In other words, climate change can't be the result of natural forces: it is a crime that humanity is perpetrating against the environment. But not all of humanity, of course: just the industrialized West.

This is the most naked form of political power-grabbing I have seen in the West in 50 years: not merely demonize your opposition, but rather actively try to make their life styles, their very existence a criminal act.

Because then you can punish them. And you can see in both of these points how dearly both of these "environmentalists" want to punish those who dare to disagree with them, the vanguard of those who will save the planet!

Marshall goes further, along the line that David Roberts started:

Environmental campaign organizations are living relics of Enlightenment faith in the power of knowledge: 'If only people knew, they would act.' To this end they dedicate most of their resources to the production of reports or the placement of articles and opinions in the media. As a strategy it is not working.

To quote Lenin, What Is To Be Done?

Again, Roberts:

People will never spontaneously take action themselves unless they receive social support and the validation of others. Governments in turn will continue to procrastinate until sufficient numbers of people demand a response. To avert further climate change will require a degree of social consensus and collective determination normally only seen in war time, and that will require mobilization across all classes and sectors of society.


For all these reasons, the creation of a large and vocal movement against climate change must be an immediate and overarching campaign objective.

In other words, the masses must be led by a revolutionary vanguard.

That's why I quoted Lenin before: this is nothing more than that miserable, collapsed and thoroughly discredited religion of Marxism-Leninism in new clothes.

I'd call this a New Jesuit order, but that would be insulting to the Jesuits.

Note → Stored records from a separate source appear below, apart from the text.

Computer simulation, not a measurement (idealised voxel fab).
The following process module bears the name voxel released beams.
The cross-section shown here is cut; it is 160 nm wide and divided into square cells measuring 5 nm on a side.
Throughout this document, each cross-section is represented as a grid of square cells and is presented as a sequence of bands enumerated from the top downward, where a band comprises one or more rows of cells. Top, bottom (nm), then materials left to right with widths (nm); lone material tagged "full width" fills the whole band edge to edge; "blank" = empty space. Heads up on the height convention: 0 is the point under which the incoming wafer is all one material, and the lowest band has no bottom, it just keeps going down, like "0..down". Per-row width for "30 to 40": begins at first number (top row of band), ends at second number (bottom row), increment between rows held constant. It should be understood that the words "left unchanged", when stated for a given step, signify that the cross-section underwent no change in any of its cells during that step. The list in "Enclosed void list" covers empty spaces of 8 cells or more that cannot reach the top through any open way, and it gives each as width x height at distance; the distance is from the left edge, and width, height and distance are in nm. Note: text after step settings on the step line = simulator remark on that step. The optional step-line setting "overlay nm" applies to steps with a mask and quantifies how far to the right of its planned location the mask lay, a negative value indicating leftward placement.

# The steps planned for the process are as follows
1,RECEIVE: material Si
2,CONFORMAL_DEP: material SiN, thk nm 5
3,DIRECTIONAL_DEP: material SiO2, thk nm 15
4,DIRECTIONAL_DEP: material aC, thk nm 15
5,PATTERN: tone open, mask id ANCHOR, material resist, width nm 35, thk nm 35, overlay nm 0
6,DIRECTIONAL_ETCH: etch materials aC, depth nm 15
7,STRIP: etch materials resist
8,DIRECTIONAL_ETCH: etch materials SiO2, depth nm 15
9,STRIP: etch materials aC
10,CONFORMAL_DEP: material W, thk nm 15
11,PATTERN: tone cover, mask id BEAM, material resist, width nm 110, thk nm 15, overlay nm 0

Here we have people who obstentiously want to do something good - yes, we all want to have nature and baby seals and cute little baby birds - but in reality are propagating nothing less than a complete takeover of society in order to remake it in their vision.


But what really is over the top is the equating of thought crime - of daring to be skeptical in the face of screaming activists who are trying to force their agenda down your throat - with crimes against humanity.


Thank you, but no thank you. Call me a denier if you will - sticks and stones etc - but this choice of "persuasion" means to me that the "environmentalists" aren't really interested in doing good: they just want to control.

Good going, guys: this kind of rhetoric must go over really well with the true believers, just as anti-semitism went over well with the true believers of both communism and fascism.


Mittwoch, Oktober 11, 2006

Two Nails In The Coffin...


I have never been a fan of the Kyoto pact. Nor am I a fan of "environmentalists" whose Idea is to force other people to live according to the dictates of the environmentalists.

But let me tell you first what I am a fan of: I am a fan of those conservancy organizations that put their money where their mouths are, such as the Western Pennsylvania Conservancy. They don't try to force life-style changes, instead going out and buying land to ensure that the land is moved from commercial use to wilderness. The actions of such organizations is measurable, quantifiable and concrete. They help ensure that wildness is conserved: living as I do in Germany, where there is no such thing as wildness, I find that the best thing you can do for nature is to leave it well enough alone and simply let nature take its course. After all, it's nature, isn't it?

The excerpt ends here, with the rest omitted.